If i put say 123.123.123.123 into firefox desktop or mobile it will try to load a webpage from that host. If i put http://[ipv6] into desktop it works as well. If i do the same on mobile it sends it to my search engine as a query.
If i put say 123.123.123.123 into firefox desktop or mobile it will try to load a webpage from that host. If i put http://[ipv6] into desktop it works as well. If i do the same on mobile it sends it to my search engine as a query.
I have two firefox mobile browsers: beta and nightly. In Nightly this redirects to https://heise.de/ while in Beta, it opens google search: http://[2a02:2e0:3fe:1001:302::]
This might have something to do with different proxy settings on both.
No, it has to do with UI element where you type addresses and searches (input box). It’s a very old bug, you can find issues on GitHub, Bugzilla etc.

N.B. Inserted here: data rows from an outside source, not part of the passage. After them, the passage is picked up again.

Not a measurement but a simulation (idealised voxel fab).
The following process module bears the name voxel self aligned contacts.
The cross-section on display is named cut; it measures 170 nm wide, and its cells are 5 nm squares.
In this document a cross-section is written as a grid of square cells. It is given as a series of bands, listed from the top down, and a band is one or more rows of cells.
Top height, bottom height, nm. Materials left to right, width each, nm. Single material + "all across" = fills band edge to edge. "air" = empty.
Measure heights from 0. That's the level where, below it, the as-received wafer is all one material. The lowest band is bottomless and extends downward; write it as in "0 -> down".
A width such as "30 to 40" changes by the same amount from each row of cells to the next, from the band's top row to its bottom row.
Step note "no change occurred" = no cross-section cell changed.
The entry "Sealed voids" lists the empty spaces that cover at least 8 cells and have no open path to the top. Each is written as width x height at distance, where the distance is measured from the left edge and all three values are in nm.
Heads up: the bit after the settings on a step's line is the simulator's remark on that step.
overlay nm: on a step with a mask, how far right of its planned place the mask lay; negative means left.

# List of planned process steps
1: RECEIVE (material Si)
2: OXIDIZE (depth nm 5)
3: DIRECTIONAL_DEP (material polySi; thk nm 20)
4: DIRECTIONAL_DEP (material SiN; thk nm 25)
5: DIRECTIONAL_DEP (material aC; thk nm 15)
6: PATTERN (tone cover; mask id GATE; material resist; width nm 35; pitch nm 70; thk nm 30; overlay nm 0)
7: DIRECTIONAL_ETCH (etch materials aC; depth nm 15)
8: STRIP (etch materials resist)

Input box is supposed to understand whether what you type is an address, and if not, it is being treated as a search query. To understand if it’s an address, it uses Regular Expressions. Their regular expression is wrong, so it can find IPv4 address, but can’t find IPv6. As simple as that.
There were some pull requests to fix that, but guys at Mozilla said that those pull requests lead to performance regressions and rejected that.
I know all of this because I could not use IPv6 addresses too and hadbl to look for the issue and find workarounds.
The latest PR was accepted in November, so IPv6 literals work in v122 alpha.